Mr Kepiro also claimed to have saved the lives of a Jewish family who were about to be shot by a Hungarian army officer and his men. “I told him and his band to get lost and I said to the family: ‘You’re free’.”

A Hungarian court convicted Mr Kepiro of involvement in the atrocity in 1944, but he was released shortly afterwards.

He was tried again in 1946 and sentenced to 14 years in prison by Hungary’s postwar communist authorities, but avoided jail by fleeing to Argentina, where he lived for almost 50 years and is believed to have worked as a farmer and in the textile industry.

He is thought to have returned in 1996 to Budapest, where a decade later he was found living near one of the city’s synagogues by the Simon Wiesenthal Centre, an organisation founded by Holocaust survivors to hunt down Nazi fugitives.
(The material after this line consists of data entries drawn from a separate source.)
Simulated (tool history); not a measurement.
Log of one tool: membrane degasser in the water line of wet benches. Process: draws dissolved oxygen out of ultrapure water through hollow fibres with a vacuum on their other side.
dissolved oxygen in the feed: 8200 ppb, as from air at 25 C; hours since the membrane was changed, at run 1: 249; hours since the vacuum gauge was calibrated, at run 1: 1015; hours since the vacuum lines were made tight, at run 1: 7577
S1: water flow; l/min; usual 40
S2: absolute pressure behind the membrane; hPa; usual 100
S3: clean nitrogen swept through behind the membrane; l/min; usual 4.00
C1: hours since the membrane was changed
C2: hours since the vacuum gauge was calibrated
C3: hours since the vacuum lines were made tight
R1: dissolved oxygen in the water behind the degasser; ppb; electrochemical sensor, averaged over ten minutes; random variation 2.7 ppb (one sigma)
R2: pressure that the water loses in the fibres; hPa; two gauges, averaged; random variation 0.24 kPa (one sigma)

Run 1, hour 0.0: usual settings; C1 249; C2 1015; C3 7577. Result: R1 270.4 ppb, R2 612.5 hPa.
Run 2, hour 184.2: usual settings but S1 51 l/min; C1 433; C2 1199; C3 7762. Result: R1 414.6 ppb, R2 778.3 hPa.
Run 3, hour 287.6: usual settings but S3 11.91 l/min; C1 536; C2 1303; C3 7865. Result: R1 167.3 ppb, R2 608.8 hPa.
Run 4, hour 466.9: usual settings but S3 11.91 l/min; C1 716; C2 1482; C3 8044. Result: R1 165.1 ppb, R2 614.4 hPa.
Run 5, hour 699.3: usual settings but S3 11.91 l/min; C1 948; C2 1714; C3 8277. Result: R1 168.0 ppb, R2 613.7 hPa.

The organisation put Mr Kepiro at the top of its list of wanted Nazis and for several years strongly criticised Budapest for failing to prosecute him.

Efraim Zuroff, head of the Wiesenthal Centre’s Jerusalem office, said it was “clear that this is one of the last major trials” of Nazi war crimes suspects.

“I am thankful to God that Kepiro is alive today. My sense is that were hoping that we would die and spare Hungary this embarrassment,” he added. “This is the first trial of a Hungarian war criminal and since Hungary has collaborated with Nazi Germany, it’s very important it takes place . . . there can be no clemency, no sympathy and no ignoring of the facts.”

A verdict in the trial is expected as soon as May 19th. Mr Kepiro faces a life sentence if found guilty.